April 07, 2022

Is This the Plan?


Is This the Plan?
The wreckage of Russian military vehicles in Ukraine, March 2022. Ministry of the Interior of Ukraine.

The fighting in Ukraine seems to have reached a lull; the offensive action quixotically deemed a "defensive special operation" has stalled. Russian forces have pulled back from the outskirts of Kyiv and have begun to redeploy, consolidating their hold on territory they've already gained. Some say that Russia is preparing for a new offensive, one with renewed vigor and discipline. But for now, things are quiet, save for aimless missile strikes and bombing runs that continue to cause civilian casualties. Maybe the tide has turned. Has Russia been humiliated, and is now too prideful to turn back? Was it foiled in the face of a heroic defense?

Putin says no.

In fact, according to him, things are going exactly to plan. And this despite the heavily-publicized images, like the one above, of charred tank skeletons, mangled remains of helicopters, and captured state-of-the-art, top-secret command centers. In spite of all this, he says, the plan is in motion and moving forward just as intended.

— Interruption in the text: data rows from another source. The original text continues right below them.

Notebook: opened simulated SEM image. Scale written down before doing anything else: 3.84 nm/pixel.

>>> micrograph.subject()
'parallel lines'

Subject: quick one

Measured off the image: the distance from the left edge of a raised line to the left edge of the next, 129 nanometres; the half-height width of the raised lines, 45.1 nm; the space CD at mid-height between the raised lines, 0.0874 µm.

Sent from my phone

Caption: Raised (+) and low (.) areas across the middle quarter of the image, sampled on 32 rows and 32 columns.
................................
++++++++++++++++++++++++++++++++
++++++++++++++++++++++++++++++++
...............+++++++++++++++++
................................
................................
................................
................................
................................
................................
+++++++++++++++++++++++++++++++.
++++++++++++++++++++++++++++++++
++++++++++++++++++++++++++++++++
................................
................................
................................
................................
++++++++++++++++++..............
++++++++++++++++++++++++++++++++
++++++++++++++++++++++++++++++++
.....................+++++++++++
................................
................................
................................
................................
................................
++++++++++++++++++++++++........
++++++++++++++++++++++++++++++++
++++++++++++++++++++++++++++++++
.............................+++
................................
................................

While we should take Putin's assertions with a grain of salt (remember when the massing of Russian troops was just for "exercises"?), what if he's telling the truth? One possibility, one which hasn't been much discussed, is that Putin is aiming for what some call a "frozen conflict."

Frozen conflicts occur when one nation invades another, but not all the way. The aggressor sets up shop in part of the defender's country, calls for peace talks, and gets a ceasefire implemented. The territory the aggressor has already taken remains theirs, de facto. The defender has now lost a portion of their territory, and their internal security is almost completely compromised. Skirmishes will likely break out along the cease-fire line as the invasion is held in international bureaucratic limbo.

And Russia's got a history of doing this in the post-Soviet era. In fact, it could be said that Russia is the undisputed king of the frozen conflict.

In 2008, when Russia invaded Georgia (on remarkably similar grounds to its 2022 invasion of Ukraine), it quickly occupied the regions of South Ossetia and Abkhazia, both in Georgia's north. After two weeks, a ceasefire was called, and Russia held on to South Ossetia and Abkhazia, which have declared independence and have been recognized as sovereign states by Russia. Georgia was effectively forced out. A textbook frozen conflict.

It's happened on Ukrainian soil, too: After 2014–15, when Russia occupied the Luhansk and Donetsk People's Republics and the Crimean peninsula following Ukraine's Maidan Revolution, it graciously agreed to a ceasefire with Ukraine. But it didn't withdraw; instead, Luhansk, Donetsk, and Crimea all served as jumping-off points for Russian troops for this year's invasion. Russia essentially gained a handful of allies and strategic sites at the expense of Ukraine for little more than a slap on the wrist, or even accolades in the international community for its benevolent acts of mercy.

These precedents, among others (dating all the way back to the Russia-supported Transnistria ambiguity in the 1990s), beg the question: could something like this happen in Ukraine? And if so, what would it look like?

Let's say for the sake of argument that the next military offensive gains some ground before floundering. At that point, Russia sues for peace, which Ukraine eagerly accepts in an attempt to stop the atrocities happening on their soil. More of Ukraine's territory is brought under Russian occupation.

There's at least one good reason to think that Putin might be opting for a frozen conflict in this case, besides the fact that he's done it before (so many times that all these frozen-conflict countries have their own little international club). Any frozen conflict on Ukrainian soil would almost guarantee that Ukraine would be excluded from the EU, NATO, Schengen, and other international diplomatic schemes that it's been trying to enter for decades.

When countries try to enter into these kinds of association agreements, they're required to undergo a process called "accession." Essentially, officials from the organization give the country that wants to join a list of metrics the country must meet before it will be accepted. For the Balkans, a region with a handful of countries, like Ukraine, that have recently been applying for membership and greater cooperation, this has been things like increased inclusion of women and ethnic minorities in government structures, a higher prevalence of educational opportunities, a drop in levels of corruption, or electricity and water access to the majority of the population.

If Russia creates a frozen conflict in Ukraine's territory, it would be almost guaranteed that resolving that conflict would be a precondition to accession to any international organization. Ukraine would be charged with trying to fix the conflict. And with Russia playing hardball, they wouldn't let that happen.

Of course, only time will tell. But if the past is any guide, Putin's long game may be surprising for us observers far from the front lines.